A 2022 report by the NAACP Legal Defense Fund tabulated all U.S. executions since 1976 and found that, though they comprise 13.6 percent of the American population, Black people have been executed at a rate almost three times as high: 34 percent of all executed convicts.
The report also found that in that same 46-year period, 21 white defendants were put to death for the murder of a Black person—but 299 Black defendants were executed for killing whites. In 2018, according to FBI data, 16 percent of white victims were killed by Black offenders compared to 8 percent of Black victims killed by whites.
‘Death penalty cases always come with tragic stories. If Newsom stays in politics, he’s going to have to defend the decisions he makes.’

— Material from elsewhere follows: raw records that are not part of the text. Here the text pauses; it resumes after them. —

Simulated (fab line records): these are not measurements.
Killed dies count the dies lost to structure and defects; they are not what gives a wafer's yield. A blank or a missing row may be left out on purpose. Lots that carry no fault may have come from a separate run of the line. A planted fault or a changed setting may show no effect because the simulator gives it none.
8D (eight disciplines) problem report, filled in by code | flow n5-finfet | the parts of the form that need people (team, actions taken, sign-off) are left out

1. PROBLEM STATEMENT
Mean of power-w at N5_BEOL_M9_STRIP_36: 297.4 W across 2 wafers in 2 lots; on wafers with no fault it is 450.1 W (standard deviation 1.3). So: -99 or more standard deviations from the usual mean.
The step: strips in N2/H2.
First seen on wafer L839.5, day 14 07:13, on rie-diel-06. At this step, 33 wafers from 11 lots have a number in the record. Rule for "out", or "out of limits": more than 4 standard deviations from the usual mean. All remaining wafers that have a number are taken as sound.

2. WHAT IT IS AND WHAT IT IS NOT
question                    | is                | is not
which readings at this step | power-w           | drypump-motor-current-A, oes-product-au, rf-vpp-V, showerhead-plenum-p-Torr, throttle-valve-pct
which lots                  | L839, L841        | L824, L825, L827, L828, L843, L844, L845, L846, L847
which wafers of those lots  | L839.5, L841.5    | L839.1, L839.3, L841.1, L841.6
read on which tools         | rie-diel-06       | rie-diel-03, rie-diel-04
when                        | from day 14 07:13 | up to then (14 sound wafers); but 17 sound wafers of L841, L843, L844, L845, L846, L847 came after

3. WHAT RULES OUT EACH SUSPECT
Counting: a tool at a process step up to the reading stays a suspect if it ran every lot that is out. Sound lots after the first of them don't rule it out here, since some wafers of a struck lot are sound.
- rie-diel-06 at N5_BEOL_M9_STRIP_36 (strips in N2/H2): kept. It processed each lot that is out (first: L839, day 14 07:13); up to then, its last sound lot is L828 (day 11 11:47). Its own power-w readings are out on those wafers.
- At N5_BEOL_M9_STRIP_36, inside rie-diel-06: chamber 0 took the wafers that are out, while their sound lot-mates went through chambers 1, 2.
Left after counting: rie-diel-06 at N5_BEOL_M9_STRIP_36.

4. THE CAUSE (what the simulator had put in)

Newsom also singled out mentally ill people as excessively targeted by the death penalty. While no definitive data exist on the percentage of death row inmates who are mentally ill, the Death Penalty Information Center has compiled a list of 23 convicts since 1999 who have been executed despite suffering from known mental illness.
They include one case in California—Manuel Pina “Manny” Babbitt, a former U.S. Marine and decorated Vietnam combat veteran who suffered from post-traumatic stress disorder due to his experiences in the war. He survived the 77-day siege of a Marine outpost at Khe Sanh in 1968, in which 274 Americans were killed.
Babbitt was convicted of the brutal murder and attempted rape of a 78-year-old Sacramento grandmother in 1980. Babbitt never denied that he committed the horrifying crime, but said that he had no recollection of doing so because he was in the midst of a terrifying PTSD Vietnam flashback. Babbitt was Black. His victim was white.
Gov. Gray Davis, himself a Vietnam vet, denied Babbitt’s plea for clemency on April 30, 1999—a bid supported by, among many others, the brother of Unabomber Ted Kaczynski, who killed three people yet managed to escape the death penalty (and who is white).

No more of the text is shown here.